The first-turn stands are a great place to watch the Martinsville racing, but there’s not a bad seat in the house.
teeny-tiny complaint; I know you take your sponsors wherever you get them, but
having a credit card transaction processor like First Data’s name on this race
just doesn’t seem right. It should be the Budweiser 500, Jeep 500, Remington
500, Lava Soap 500 or be named after a timber company. This is All-American
racing the way those who first thought of the idea intended it.
(Editor’s Note: In fairness, this race was the “Old Dominion 500” (or 400) from 1956 to the mid-80s, when it became the “Goody’s 500” for at least a decade before Hanes took over. It’s been kind of downhill from there)
It’s also NASCAR’s closest link to its origins (unless you include adopting an official moonshine brand). Martinsville was a dirt track (VERY dusty) back at the beginning, but it still was there. Richmond and Charlotte, which came next, both ran on different tracks this year (the “roval” wasn’t around in 1961). Martinsville, on the other hand, will run on the same speedway (albeit with layers of asphalt and concrete above that original dirt) 69 years and one month after that first event, won by Red Byron over a field of 15 cars in the sixth event in the entire history of the Strictly Stock/Grand National/Cup Series.
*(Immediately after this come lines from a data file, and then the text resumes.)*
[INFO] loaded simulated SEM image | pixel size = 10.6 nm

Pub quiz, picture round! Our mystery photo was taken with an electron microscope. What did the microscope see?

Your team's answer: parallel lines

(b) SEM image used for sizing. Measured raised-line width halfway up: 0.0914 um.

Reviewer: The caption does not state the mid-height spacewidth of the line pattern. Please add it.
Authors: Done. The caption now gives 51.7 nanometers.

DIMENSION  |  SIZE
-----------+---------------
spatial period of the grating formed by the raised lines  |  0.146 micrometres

The first Martinsville winner, Red Byron. Car owner Raymond Parks promoted his “day” business on the car, but his “night” business – moonshining – probably paid most of the bills.
By my quick, unedited count, there have been 2,570 races in the series since then. By an equally quick, unedited count, 140 of those races have taken place on the track now known as the “paperclip.” That’s how much Martinsville means.
The quality of racing has come a ways, too, no matter what we think of NASCAR’s management today. Byron won that first race by three laps over Lee Petty, with the less-than-household-name Ray Erickson also finishing three laps down in third. Erickson, who was from Chicago, ran a handful of races in the division’s first five years but had his best two finishes – a second at Hamburg, N.Y., and the third at Martinsville – in his first two starts.
Hometown boy Clyde Minter was 10 laps farther behind in fourth. He was another infrequent competitor in the early years, and like Erickson, his first two races were his best, with another fourth coming later at North Wilkesboro.
Here’s Clyde Minter in a different car on a much less successful afternoon.
Bill Blair, a more familiar name to early NASCAR fans, finished fifth.
Curtis Turner led the race early, but Fonty Flock dominated the first half until losing a wheel on lap 103, when Byron took over.
The crowd was listed as 10,000, not bad for a country dirt track.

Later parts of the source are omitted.